The great danger Paul saw in self-made and self-exalting fasting does not nullify the new Christian fasting. Paul warns that there is a fasting that is a "self-made religion and [a] self-abasement and severe treatment of the body, [but has] no value against fleshly indulgence" (Colossians 2:23). In other words, this fasting is a "willpower religion" that actually stirs up the spiritual pride of the flesh even while mastering its physical appetites.
[Footnote 24 : The rare Greek word behind this phrase (ethelothre-skia ) seems to connote the origin and maintenance of this "worship" or "religion" in the human will, rather than in the grace of God. It originates when one is not "holding fast to the head," namely, Christ, as the source of all things. ]
But this is the exact opposite of Christian fasting. Christian fasting moves from broken and contrite poverty of spirit to sweet satisfaction in the free mercy of Christ to ever greater desires and enjoyments of God's inexhaustible grace. Christian fasting does not bolster pride, because it rests with childlike contentment in the firmly accomplished justification of God in Christ, even while longing for all the fullness of God possible in this life. Christian fasting is the effect of what Christ has already done for us and in us. It is not our feat, but the Spirit's fruit. Recall that the last-mentioned fruit of the Spirit is "self-control" (Galatians 5:23).
[Footnote 25 : The word implies mainly sexual "continence." But its use in 1 Corinthians 9:25 shows that it has a broader meaning of discipline in all areas of life. "Everyone who competes in the games exercises self-control in all things." ]
All Eating Is Lawful, but Not All Is Helpful
What all this means for Paul's practice is that he was free to fast or not to fast. "All things are lawful for me, but not all things are profitable. All things are lawful for me, but I will not be mastered by anything" (1 Corinthians 6:12). The reason for this is that the act of fasting was not the essential thing. Doing it--or not doing it--for the glory of God was the essential thing: "He who eats, does so for the Lord, for he gives thanks to God; and he who eats not, for the Lord he does not eat, and gives thanks to God" (Romans 14:6). Fasting gives glory to God when it is experienced as a gift from God aimed at knowing and enjoying more of God. God is glorified in us when we aim our behavior at being most satisfied in him. We may do this by grateful eating or by grateful fasting. His gifts leave a hunger for him beyond themselves, and fasting from his gifts puts that hunger to the test.

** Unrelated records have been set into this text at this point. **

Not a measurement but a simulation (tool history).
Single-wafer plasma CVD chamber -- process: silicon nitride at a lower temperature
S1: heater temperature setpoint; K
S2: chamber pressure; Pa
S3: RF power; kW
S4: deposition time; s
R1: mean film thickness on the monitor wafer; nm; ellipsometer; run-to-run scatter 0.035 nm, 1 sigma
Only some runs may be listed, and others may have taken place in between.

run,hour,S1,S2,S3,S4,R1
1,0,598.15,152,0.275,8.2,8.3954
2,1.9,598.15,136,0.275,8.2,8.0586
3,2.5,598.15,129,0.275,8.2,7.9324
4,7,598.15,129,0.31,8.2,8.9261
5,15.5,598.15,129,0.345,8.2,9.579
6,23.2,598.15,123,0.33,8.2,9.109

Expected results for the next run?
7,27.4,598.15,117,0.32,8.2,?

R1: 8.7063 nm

Should a Christian Buffet the Body?
It is misleading, without careful qualification, to say (as Keith Main does) that "Paul ... deliberately diverted the disciples' attention away from fasting and any form of food asceticism and into prayer, service, and toil on behalf of the kingdom." I agree with the positive second half of this statement, not the negative first half. I would say Paul did direct our attention toward fasting and numerous other kinds of self-denial--not as meritorious religious rituals, and not as an end in themselves, but as a weapon in the fight of faith. Twice, when Paul was listing his trials, he mentioned fasting. "I have been in labor and hardship, through many sleepless nights, in hunger and thirst, often in fastings, in cold and exposure" (2 Corinthians 11:27; see also 6:5).
[Footnote 26 : Prayer and Fasting: A Study in the Devotional Life of the Early Church, p. 60. ]
[Footnote 27 : The NASB translates this "often without food," as though it referred to involuntary hunger. But the fact that just before this word Paul mentions "in hunger and thirst" would suggest that something other than ordinary hunger is in view. Moreover the word used here (ne-steiais ) is always used in the New Testament for religious fasting, and this is its regular meaning in the Greek Old Testament as well (about thirty times).]
This fits with what he said about how he handled the appetites of his body. "I buffet my body and make it my slave, lest possibly, after I have preached to others, I myself should be disqualified" (1 Corinthians 9:26-27). I take this to mean that Paul regarded some ascetic discipline as a useful weapon in the fight of faith. Holding fast to Christ by faith is the key to not being "disqualified." This is plain, for example, from Colossians 1:23, "[Christ will present you holy and blameless to God] if indeed you continue in the faith firmly established and steadfast, and not moved away from the hope of the gospel." Persevering faith is the key to standing before God acceptable in the last day.
Paul says that one weapon in this ongoing fight of faith is the practice of "buffeting the body." He was not unaware that the desires of the body are deceitful as well as delightful. He said that the "old self" is "being corrupted in accordance with the desires of deceit" (Ephesians 4:22, author's translation). The nature of this deceit is to lure us subtly into living for the "fleeting pleasures" of body and mind, rather than the spiritual delights of knowing and serving God. These pleasures start as innocent delights in food and reading and resting and playing, but then become ends in themselves and choke off spiritual hunger for God. Paul buffets his body to put himself to the test. Does he hunger for God? Is his faith real? Or is he becoming the slave of comfort and bodily pleasures? You can hear the passion of his heart in 1 Corinthians 6:12, "I will not be mastered by anything!" This is not the pride of Stoic self-exaltation. It is the passionate resolve to resist anything that lures the heart away from an all-controlling satisfaction in God.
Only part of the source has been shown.